Schopenhauer said, “The higher one's tolerance for noise, the lower one's intellect.”
I've long said a similar thing: “The louder a person is, the less intelligent he is.”
These are merely general rules and I've known a few notable exceptions.
They're also rules that are subject to one's situation in life.
Young people, for instance, are louder than older people. They haven't fallen down 10,000 times like older people, so they lack the wisdom and resignation of an older person and, therefore, have the undiluted joyful enthusiasm we all ought to have. They also have more energy and are healthier.
They can also drink more alcohol.
All contribute to loudness and none of them mean the young person is less intelligent than the older. It's a pretty big hole in Mr. Schopenhauer's and my observations.
Still, I think the observations hold.
I think the reasons noise and stupidity tend to walk together are illustrated in this Taki piece, “Aural Rape.”
Last week, after yet another record snowfall, on a beautiful sunny afternoon, I was cross-country skiing and stopped for a picnic lunch with Lara and Patricia, two married friends of mine who had left me miles behind while skating, the new method of cross-country. (I remain traditional, gliding on the double track.)
A cloudless and very blue sky accentuated the beauty of the landscape. I haven't seen so much snow in the 62 winters I've spent here, the mountains looking their best, their solemnity inaccessible as there is too much snow for skiers to handle. (And too much risk of avalanches. I'm not one to talk, but had the Alps remained pure and inviolate, instead of being full of brothel resorts, this would be a far, far better place.) Then a bearded 30ish man arrived and took out something from his duffel bag, and suddenly all hell broke loose. Dogs howled, birds took off, sleepy farmers opened windows to find out what the racket was. I had no idea what was going on until Patricia's young son pointed at the bearded jerk and the machine he was holding while controlling a drone that was making all the noise and scaring away the wildlife.

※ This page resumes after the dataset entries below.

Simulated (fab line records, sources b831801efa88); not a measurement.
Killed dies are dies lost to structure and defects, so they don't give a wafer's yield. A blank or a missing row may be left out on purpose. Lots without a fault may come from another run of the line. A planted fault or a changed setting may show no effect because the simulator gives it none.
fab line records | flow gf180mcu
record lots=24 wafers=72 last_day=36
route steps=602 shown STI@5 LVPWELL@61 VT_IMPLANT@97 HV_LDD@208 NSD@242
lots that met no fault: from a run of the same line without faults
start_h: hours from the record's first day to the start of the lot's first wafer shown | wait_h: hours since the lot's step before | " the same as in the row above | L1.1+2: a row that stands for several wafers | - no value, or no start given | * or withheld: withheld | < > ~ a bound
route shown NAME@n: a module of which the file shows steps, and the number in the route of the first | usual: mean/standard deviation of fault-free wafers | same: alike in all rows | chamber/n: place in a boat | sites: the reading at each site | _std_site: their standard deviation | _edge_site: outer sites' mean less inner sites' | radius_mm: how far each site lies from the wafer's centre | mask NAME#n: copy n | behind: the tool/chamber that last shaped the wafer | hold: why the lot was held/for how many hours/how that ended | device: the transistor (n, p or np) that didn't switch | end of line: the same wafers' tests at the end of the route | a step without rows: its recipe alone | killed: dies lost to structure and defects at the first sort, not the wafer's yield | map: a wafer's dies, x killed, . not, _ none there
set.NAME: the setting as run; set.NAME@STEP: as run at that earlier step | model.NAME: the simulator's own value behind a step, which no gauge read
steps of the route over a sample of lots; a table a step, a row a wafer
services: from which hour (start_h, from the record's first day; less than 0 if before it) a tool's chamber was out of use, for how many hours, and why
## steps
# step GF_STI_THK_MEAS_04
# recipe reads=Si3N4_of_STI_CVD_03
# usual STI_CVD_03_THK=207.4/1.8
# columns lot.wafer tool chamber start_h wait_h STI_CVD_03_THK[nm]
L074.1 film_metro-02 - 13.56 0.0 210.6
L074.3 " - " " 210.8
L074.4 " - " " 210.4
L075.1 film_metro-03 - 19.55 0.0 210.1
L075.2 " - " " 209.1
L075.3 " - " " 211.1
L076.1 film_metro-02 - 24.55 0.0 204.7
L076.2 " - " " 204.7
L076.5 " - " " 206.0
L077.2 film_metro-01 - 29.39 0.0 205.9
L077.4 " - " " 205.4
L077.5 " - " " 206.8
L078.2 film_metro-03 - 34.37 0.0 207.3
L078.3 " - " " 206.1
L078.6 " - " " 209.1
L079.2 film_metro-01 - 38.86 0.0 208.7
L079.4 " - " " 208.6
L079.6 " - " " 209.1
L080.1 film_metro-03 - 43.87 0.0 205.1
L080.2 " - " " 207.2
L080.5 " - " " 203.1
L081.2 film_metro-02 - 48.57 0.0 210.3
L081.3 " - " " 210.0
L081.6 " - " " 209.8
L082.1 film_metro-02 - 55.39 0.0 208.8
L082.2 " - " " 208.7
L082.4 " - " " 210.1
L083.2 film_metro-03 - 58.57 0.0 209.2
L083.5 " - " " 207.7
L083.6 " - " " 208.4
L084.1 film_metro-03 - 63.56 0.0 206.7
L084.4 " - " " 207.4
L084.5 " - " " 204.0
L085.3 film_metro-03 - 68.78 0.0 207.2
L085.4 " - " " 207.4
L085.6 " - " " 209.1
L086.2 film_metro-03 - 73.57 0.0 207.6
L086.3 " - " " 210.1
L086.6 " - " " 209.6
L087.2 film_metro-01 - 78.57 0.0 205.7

Beautiful setting, silence salted with nature sounds.
And that guy didn't appreciate it that he'd ruin it with his drone.
That's a lack of intelligence.
Taki said the guy was a “jerk” and an “a**h***.” I'm not sure. Taki confronted the man and the guy immediately grounded the drone and left peacefully.
Taki is 83. I doubt he cut a menacing figure. The drone guy, I'm guessing, was a decent guy and didn't mean to cause any problems.
But how couldn't he have appreciated the aural devastation he would cause?
I can only conclude that he's less intelligent.
But “less intelligent” how?
This obviously opens a pandora's box of questions about intelligence: what it is, how to measure it, can it increase or atrophy, etc.?
Here, I'd simply define it as the ability to discern truth. The intelligent person can know. The more intelligent a person is, the more and faster he can know.
This doesn't mean the intelligent person does know. It just means he is capable of knowing because his mind allows him to gather and organize facts readily.
Now, apply this to the drone guy who destroyed the natural silence. He could've been an “a**h***” like Taki surmised. He didn't care that the drone would destroy the peaceful setting. Or he simply could've been oblivious. He didn't process (he didn't know) that his drone would destroy the peaceful setting.
Or apply it to the loud talker in the office. The office setting is generally quiet, but there's often one guy who insists on projecting his voice so everyone can hear it. Why? He could be a bombastic jerk, yes, or he could simply be oblivious to the effect it has on others.
But I don't think that “either/or” answer gets to the root of the problem. Bombastic jerk or stupid jerk?
I'm not sure they're mutually-exclusive. In fact, they might the same thing.
Keep in mind, we're talking about the ability to know.
Know what? Truth. In particular, objective truth. Truth that exists outside ourselves. The smart person knows truths outside himself. He is, to this extent, pointed outward.
The stupid person doesn't know truths outside himself. He simply lacks the ability, so he goes about blithely adding to the noise pollution that is a huge problem in modern life.
The loud jerk doesn't lack the ability to know truth. He just doesn't care about it. He lacks the disposition to “other” that is necessary to cause him to keep his volume level low.
Both add to the contemporary cacophony because they're both cut off from the outside . . . from the other.
Both, in other words, are stupid, even if they come to their stupidity differently.
Related
The benefits of forest bathing.
A few quotes from Max Picard's The World of Silence:
“Silence puts man to the test.”
“That is what silence itself is: holy uselessness.”
“The mark of the Divine in things is preserved by their connection with the world of silence.”
“The man who lacks the substance of silence is oppressed by the all-too-many things that crowds in upon him every moment of his life today.”